Cut From A Different Cloth

By Vanessa Hua  Photo by Elena Chien

Long before eco became chic, Los Angeles clothing and housewares designer Christina Kim sought ways to reuse her leftover textiles: the scraps of a delicate jamdani blouse might be reborn as a patchwork dress, and in the third generation of recycling, as an embroidered shawl. The cuttings from African wax print skirts might return in a bracelet.

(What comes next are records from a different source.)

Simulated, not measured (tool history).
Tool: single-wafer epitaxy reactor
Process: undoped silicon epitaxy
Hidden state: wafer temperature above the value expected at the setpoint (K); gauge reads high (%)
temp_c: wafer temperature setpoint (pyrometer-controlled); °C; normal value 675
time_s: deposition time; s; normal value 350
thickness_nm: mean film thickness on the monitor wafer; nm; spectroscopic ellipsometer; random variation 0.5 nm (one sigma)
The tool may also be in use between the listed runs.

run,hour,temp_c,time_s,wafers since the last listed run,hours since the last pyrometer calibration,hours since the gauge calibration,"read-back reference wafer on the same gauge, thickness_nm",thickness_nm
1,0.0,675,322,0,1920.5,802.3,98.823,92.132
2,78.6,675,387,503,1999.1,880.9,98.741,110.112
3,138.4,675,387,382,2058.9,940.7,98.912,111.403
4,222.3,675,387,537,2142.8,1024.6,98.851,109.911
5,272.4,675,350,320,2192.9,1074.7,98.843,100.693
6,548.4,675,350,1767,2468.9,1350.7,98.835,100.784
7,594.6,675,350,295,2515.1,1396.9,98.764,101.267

Though time-consuming and costly, the process was and is necessary, insists Kim, who founded Dosa in 1982 and has since earned a global reputation as an earth-friendly designer. Kim’s conscientious approach and unique products have won fans in celebrities Nicole Kidman and Jennifer Aniston. TIME magazine named her one of its 2003 Innovators of the Year. Also a staunch supporter of fair labor practices, the 52-year-old is equally concerned about the human hands who produce her label’s products.

[ad#336]

“It’s important to understand how things are made, what they cost,” says the petite and expressive Kim from her downtown Los Angeles factory as a cutting machine droned from another garment-maker nearby. She’s wearing a black tunic, jeans and woven leather sandals, along with dangling earrings—her style chic and bohemian.

Something intricately made, yet cheaply priced, means the workers who made them were likely paid very little, she explains. “People need to question low prices and high prices. It’s about conscientious production, from beginning to end. We don’t cut corners. We try to think about the final impact we are making.”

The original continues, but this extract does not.